If you’re keen to get out and explore the great outdoors, Medway has some wonderful landscapes, features and open spaces for avid walkers and adventurous families.

On this page, we feature a selection of countryside parks and nature reserves that are enjoyable to visit all year. You don't have to be an experienced rambler to enjoy the benefits of walking and to help to dust off the cobwebs.

Eight of Medway's Parks are amongst the best in the UK. For more information, read our press release.

Capstone Farm Country Park

Capstone Farm Country Park is one of Medway's finest green spaces, offering wonderful opportunities for walking, running, cycling and much more. As you walk around the former farmland on the North Downs, you feel a million miles from the nearby urban areas of Medway.

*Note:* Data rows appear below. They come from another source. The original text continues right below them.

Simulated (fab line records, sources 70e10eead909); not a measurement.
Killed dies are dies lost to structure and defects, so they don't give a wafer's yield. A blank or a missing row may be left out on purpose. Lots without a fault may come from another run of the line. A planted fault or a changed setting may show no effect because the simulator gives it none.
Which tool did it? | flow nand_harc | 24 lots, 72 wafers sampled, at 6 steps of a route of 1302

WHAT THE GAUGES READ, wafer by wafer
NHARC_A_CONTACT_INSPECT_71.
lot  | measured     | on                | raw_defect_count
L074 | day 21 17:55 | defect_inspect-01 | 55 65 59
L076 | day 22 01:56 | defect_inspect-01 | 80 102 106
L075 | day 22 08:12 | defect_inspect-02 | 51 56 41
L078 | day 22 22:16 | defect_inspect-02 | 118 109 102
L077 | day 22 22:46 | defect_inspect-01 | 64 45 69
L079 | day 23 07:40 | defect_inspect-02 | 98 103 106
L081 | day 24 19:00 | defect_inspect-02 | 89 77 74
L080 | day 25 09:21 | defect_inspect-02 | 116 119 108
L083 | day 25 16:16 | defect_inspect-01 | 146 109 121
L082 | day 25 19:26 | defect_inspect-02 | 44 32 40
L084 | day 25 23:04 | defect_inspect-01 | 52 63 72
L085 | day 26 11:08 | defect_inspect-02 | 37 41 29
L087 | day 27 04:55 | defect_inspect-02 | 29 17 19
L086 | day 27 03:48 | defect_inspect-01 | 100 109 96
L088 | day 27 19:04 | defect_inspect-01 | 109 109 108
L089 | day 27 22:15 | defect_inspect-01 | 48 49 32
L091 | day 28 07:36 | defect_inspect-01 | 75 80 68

The park has children’s play areas, marked trim trails, mountain bike tracks, bridal ways and a network of footpaths, as well as a café and a fishing lake. It’s packed with ancient woodland, old orchards, meadows and hedgerows.

Winners of the Green Flag Award 2021/22.

Riverside Country Park

Riverside is one of Medway's beautiful country parks and an ideal location for a walk, run or cycle.

The park covers 100 hectares alongside the Medway Estuary, including Motney Hill and Berengrave Local Nature Reserve.

There are various habitats within the park, including mudflats and salt marsh, ponds and reed-beds, grassland and scrub, which provide a haven for wildlife.

The estuary has special protection as part of the Medway Marshes Site of Special Scientific Interest (SSSI) and is internationally important for wintering birds that thrive on the mudflats. The salt marshes have a specialised ecology and act as high tide roost sites.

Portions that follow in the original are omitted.